Naming things is hard.
Rapid Storage: A new Cloud Storage zonal bucket that enables you to colocate your primary storage with your TPUs or GPUs for optimal utilization. It provides up to 20x faster random-read data loading than a Cloud Storage regional bucket.
(Normally we wouldn't allow a post like this which cherry-picks one bit of a larger article, but judging by the community response it's clear that you've put your finger on something important, so thanks! We're always game to suspend the rules when doing so is interesting.)
(I was just adding some explanation for more seasoned users who might wonder why we were treating this a bit differently.)
Also, welcome to posting on HN and we hope you'll continue!
> If you saw that code, you wouldn't _defy_ it
(I work on Google storage)
Rapid Storage will have all of your data local and fast, including writes. It also adds the ability to have fast durable appends, which is something you can't get from the standard buckets.
(I work on Google storage)
"Today's innovation isn't born in a lab or at a drafting board; it's built on the bedrock of AI infrastructure. "
Uhh..No. Even as an AI developer I can tell that is some AI Comms person tripping over.

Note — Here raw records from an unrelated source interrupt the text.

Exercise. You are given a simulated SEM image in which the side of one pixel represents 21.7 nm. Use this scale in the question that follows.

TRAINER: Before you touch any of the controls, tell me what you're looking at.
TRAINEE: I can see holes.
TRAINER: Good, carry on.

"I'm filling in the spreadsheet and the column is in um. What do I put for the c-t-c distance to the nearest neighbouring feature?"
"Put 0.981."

Google aren't the only company that consistently mess this up, but given how they built a 1.95 trillion company on top of crawling URLs on the web they really should have an internal culture that values giving things unique URLs!
[I had to learn this lesson myself: I used to blog "weeknotes" every week or two where I'd bundle all of my project announcements together and it sucked not being able to link to them as individual posts]
In case marketing seems to move faster than documentation though, since I can't find any mention of this in the main GCS docs. https://cloud.google.com/search?hl=en&q=rapid%20storage
No link and no details though.
>if you're reading from, like, big Parquet files, that probably means lots of random reads
and it also usually means that you shouldn't use s3 in the first place for workloads like this. Because they are usually very inefficient comparing to distributed fs. Unless you have some prefetch/cache layer, you will get both bad timings and higher costs
I don't know that it took "AI branding" to convince anybody. I think these workloads potentially enabled additional demand/market for such a product that may not have been there before.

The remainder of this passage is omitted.